2
votes

i have a use case where I'm using kafka streaming to listen to a topic and counting all the words and their number of occurrences. i want to store the count of words in HBase everytime i create an RDD from the DStream

Here's the code i'm using to read the topic, which works just fine and gives me an rdd of String, Long

val broker = "localhost:9092"
val zk ="localhost:2181"
val topic = "sparktest"

val sparkConf = new SparkConf().setAppName("KafkaHBaseWordCount").setMaster("local[2]")
sparkConf.set( "spark.driver.allowMultipleContexts" , "true")
val sc = new SparkContext(sparkConf)
val ssc = new StreamingContext(sparkConf, Seconds(10))

val kafkaConf = Map("metadata.broker.list" -> broker,    "zookeeper.connect" -> zk,"group.id" -> "kafka-spark-streaming-example", "zookeeper.connection.timeout.ms" -> "1000")

val lines = KafkaUtils.createStream[Array[Byte], String, DefaultDecoder, StringDecoder](
ssc, kafkaConf, Map(topic -> 1),
StorageLevel.MEMORY_ONLY_SER).map(_._2)

val words = lines.flatMap(_.split(" "))
val wordCounts = words.map(x => (x, 1L)).reduceByKey(_ + _)

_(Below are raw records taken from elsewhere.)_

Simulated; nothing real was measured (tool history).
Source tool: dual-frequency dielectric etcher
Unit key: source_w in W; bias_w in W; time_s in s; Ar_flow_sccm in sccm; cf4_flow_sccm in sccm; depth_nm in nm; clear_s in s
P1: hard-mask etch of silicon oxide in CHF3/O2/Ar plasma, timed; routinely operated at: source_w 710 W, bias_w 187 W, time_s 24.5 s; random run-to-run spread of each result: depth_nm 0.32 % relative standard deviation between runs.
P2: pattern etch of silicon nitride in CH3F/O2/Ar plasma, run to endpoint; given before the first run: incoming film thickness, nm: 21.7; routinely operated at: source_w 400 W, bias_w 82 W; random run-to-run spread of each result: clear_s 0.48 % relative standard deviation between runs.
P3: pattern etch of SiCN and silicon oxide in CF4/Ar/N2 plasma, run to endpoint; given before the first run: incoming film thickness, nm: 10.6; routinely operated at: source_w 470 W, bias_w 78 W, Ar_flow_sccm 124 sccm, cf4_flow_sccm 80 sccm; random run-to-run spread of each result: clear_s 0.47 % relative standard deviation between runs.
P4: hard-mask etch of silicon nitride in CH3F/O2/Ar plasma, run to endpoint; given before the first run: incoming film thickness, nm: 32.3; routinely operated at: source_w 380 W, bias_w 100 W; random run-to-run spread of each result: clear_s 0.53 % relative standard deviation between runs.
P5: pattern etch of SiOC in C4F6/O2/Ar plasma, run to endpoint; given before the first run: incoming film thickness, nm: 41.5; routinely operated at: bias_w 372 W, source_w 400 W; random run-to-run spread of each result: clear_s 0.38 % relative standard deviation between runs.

i would now like to update the word count in hbase, let's say if my hbase table already has a few entries as

ROW        COLUMN+CELL                                                                                                                                            
 hi        column=word:count, timestamp=1442685920109, value=\x00\x00\x00\x00\x00\x00\x00\x04                                                                     
 hello     column=word:count, timestamp=1442685220641, value=\x00\x00\x00\x00\x00\x00\x00\x01                                                                     
 where     column=word:count, timestamp=1442685920261, value=\x00\x00\x00\x00\x00\x00\x00\x01 

and i've received new words on the stream , and the RDD now holds an additional

hi,2
hello,5

which would get result in new counts in Hbase, 'hi' -> 6 and 'hello' ->5

i've gotten this to work with the following code,

wordCounts.foreachRDD ( rdd => {

      val conf = HBaseConfiguration.create()
      conf.set(TableOutputFormat.OUTPUT_TABLE, "stream_count")
      conf.set("hbase.zookeeper.quorum", "localhost:2181")
      conf.set("hbase.master", "localhost:60000");
      conf.set("hbase.rootdir", "file:///tmp/hbase")

      val hConf = HBaseConfiguration.create()
      val hTable = new HTable(hConf, "stream_count")
      rdd.collect().foreach(record => {
          val increment = new Increment(Bytes.toBytes(record._1))
          increment.addColumn(Bytes.toBytes("word"), Bytes.toBytes("count"), record._2)
          hTable.increment(increment)
      }) 
    })

Is there a better way to do this? I tried looking at cloudera's sparkOnHbase, which has a bulkIncrement but i was not able to make that work. I'm fairly new to big data/spark, any pointers would be appreciated.

1

1 Answers

1
votes

I have a similar usecase and tried similar logic as yours. But this doesnt perform well. If I dont set the spark.default.parallelism, it uses default 2 executors to execute it. Even if I set it, its not as fast as "saveAsNewHadoopAPIDataset", but this api(when TableOutputFormat is used), doesn't support Increment(only supports Put and Delete).

How are your performance metrics on this and how did you achieve parallelism on this.